Fault-Tolerant SFTP scripting - Retry Failed Transfers Automatically

Fault-Tolerant SFTP scripting

Introduction

The whole of modern networking is built upon an unreliable medium. Routing equipment has free license to discard, corrupt, reorder, or duplicate data which it forwards. The understanding of the IP layer in TCP/IP is that there are no guarantees of accuracy. No IP network can claim to be 100% reliable.

The TCP layer acts as a guardian atop IP, ensuring data that it produces is correct. This is achieved with a number of techniques that sometimes purposely lose data in order to determine network limits. As most might know, TCP provides a connection-based network with guaranteed delivery atop an IP connectionless network that can and does discard traffic at will.

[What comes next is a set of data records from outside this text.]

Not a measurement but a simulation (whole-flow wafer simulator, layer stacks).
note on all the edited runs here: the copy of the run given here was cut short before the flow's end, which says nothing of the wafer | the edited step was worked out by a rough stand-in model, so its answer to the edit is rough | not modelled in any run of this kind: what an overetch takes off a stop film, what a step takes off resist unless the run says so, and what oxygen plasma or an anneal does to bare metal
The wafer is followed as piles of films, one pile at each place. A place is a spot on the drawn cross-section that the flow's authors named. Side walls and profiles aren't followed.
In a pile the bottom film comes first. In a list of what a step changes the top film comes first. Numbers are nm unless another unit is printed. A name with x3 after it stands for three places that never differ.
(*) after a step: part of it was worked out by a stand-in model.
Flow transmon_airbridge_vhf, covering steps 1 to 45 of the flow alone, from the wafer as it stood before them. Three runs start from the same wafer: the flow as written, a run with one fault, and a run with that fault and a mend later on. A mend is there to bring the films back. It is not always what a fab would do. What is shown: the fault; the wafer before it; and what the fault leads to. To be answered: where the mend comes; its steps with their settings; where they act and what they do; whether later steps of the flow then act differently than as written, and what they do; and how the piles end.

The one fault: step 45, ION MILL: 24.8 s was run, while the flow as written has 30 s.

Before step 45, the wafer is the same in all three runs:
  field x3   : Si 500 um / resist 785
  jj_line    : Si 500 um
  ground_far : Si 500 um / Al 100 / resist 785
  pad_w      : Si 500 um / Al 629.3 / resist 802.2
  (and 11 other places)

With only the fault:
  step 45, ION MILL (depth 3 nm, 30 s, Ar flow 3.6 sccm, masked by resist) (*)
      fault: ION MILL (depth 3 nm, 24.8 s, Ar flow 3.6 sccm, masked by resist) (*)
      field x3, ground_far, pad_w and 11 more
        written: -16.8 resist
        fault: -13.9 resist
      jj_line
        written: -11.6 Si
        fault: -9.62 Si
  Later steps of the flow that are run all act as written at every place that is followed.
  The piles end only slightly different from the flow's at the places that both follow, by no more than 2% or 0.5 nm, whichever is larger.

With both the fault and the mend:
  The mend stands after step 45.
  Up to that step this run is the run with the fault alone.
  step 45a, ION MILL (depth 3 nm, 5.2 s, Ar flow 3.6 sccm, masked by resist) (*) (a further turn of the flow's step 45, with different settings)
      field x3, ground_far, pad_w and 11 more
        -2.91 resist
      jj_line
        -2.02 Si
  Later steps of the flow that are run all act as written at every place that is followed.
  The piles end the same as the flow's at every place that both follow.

How curious it is that our file transfer tools are not similarly robust in the face of broken TCP connections. The SFTP protocol resembles both its ancestors and peers in that no effort is made to recover from TCP errors that cause connection closure. There are tools to address failed transfers (reget and reput), but these are not triggered automatically in a regenerated TCP session (those requiring this property might normally turn to NFS, but this requires both privilege and architectural configuration). Users and network administrators alike might be rapt with joy should such tools suddenly become pervasive.

What SFTP is able provide is a return status, an integer that signals success when it is the value of zero. It does not return status by default for file transfers, but only does so when called in batch mode. This return status can be captured by a POSIX shell and retried when non-zero. This check can even be done on Windows with Microsoft's port of OpenSSH with the help of Busybox (or even PowerShell, with restricted functionality). The POSIX shell script is deceptively simple, but uncommon. Let's change that.

Failure Detection with the POSIX Shell

The core implementation of SFTP fault tolerance is not particularly large, but batch mode assurance and standard input handling add some length and complexity, as demonstrated below in a Windows environment.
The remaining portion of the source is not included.